Protecting Turkish Cypriot rights key for stability: Erdoğan

Protecting Turkish Cypriot rights key for stability: Erdoğan

ANKARA- Anadolu Agency
Protecting Turkish Cypriot rights key for stability: Erdoğan

President Recep Tayyip Erdoğan on May 10 said that for stability in the Eastern Mediterranean the rights and interests of Turkey and Turkish Cypriots must be protected.

“Stability in Cyprus and the Eastern Mediterranean is only possible by looking after the rights and interests of Turkey and the Turkish Republic of Northern Cyprus,” Erdoğan told ambassadors during the fast-breaking (iftar) meal organized at the ruling AKP headquarters.
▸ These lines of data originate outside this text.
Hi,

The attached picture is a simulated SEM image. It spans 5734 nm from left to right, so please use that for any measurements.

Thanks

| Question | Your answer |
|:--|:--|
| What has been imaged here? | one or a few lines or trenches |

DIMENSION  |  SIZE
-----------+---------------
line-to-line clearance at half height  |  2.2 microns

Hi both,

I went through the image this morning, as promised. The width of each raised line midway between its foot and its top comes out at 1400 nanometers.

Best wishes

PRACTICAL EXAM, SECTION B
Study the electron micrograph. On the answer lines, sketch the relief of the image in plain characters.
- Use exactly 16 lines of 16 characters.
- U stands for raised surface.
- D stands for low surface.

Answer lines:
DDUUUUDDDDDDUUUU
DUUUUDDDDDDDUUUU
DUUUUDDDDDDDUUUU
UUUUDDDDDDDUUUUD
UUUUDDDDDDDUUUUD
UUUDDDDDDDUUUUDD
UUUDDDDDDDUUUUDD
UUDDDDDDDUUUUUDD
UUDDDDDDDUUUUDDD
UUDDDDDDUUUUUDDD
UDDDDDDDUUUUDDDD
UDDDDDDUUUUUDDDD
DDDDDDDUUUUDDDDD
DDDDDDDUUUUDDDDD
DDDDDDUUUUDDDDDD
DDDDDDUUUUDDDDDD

Erdoğan reiterated that Ankara would not tolerate a fait accompli in the region, and all related parties are aware of the fact. “Like all problems, we want to solve this issue with reciprocal talks, dialogue and cooperation,” he added.

Cyprus has been divided since 1974, when a Greek Cypriot coup was followed by violence against the island's Turks and Ankara's intervention as a guarantor power.

It has seen an on-and-off peace process in recent years, including the collapse of a 2017 initiative in Switzerland under the auspices of guarantor countries Turkey, Greece and the U.K.

Turkey has consistently contested the Greek Cypriot administration’s unilateral drilling in the Eastern Mediterranean, saying Turkish Cypriots also have rights to the resources in the area.

Erdoğan said “rising intolerance, extremism, violence and terror” have become visible in every corner of the world, and added that such kind of ideologies separate individuals and societies.

He noted that especially the attacks in New Zealand and Sri Lanka portrayed the dangerous level at which terror and hatred had reached.

Erdoğan said that Turkey has suffered a lot from terrorism and has considerable experience fighting it. "For this reason, we are showing great effort to mobilize the world in the fight against terrorism and radicalization, which is an inseparable part of terrorism.”

Calling out double-standards in the fight against terror and rising extremist movements, Erdoğan noted that the PKK/YPG terror group was being tolerated and even “supported” all over Europe.

“Tens of thousands of truckloads of arms, vehicles and equipment are provided to terror groups in northern Syria for free and we are fighting against them now,” he said.

Erdoğan said that Ankara would soon clear Syria’s borders with Turkey of terrorists, allowing around 4 million Syrians to return home.

He also highlighted the rise in Islamophobic incidents and recalled that Turkey and the Organization of Islamic Cooperation (OIC) had called on the U.N. and other international and regional organizations to declare March 15 as "International Day of Solidarity against Islamophobia."

“We are expecting the support of your countries to realize our call,” he said.

On March 15, at least 50 Muslims were killed and as many injured when a terrorist shot worshippers in cold blood at two mosques in New Zealand.

Also on Easter Sunday, April 21, over 250 people were killed and 500 injured when eight explosions targeted churches and hotels in and outside Colombo, Sri Lanka’s commercial capital.

Touching on Israeli atrocities on Palestine, he urged all countries to be more sensitive about Palestine and Jerusalem, and also to take effective measures.

He also said that to cover its murders in Gaza Israel does not hesitate to bomb media outlets, including the Anadolu Agency office in Palestine, which was hit last week.

Also speaking about Turkey’s NATO membership, Erdoğan said: “We are a NATO member. So it is not possible for us to accept the wrongdoings of other NATO members toward us.
“You will be a NATO member; a strategic partner in NATO, then they will talk about sanctions against you. This is not something understandable.”

Noting that the situation does not suit a partnership, Erdoğan stressed that Turkey has been significantly contributing to the NATO alliance for over 60 years.

He also said that membership in the EU has always been Turkey’s strategic foreign policy target, but the bloc is trying to fool Ankara.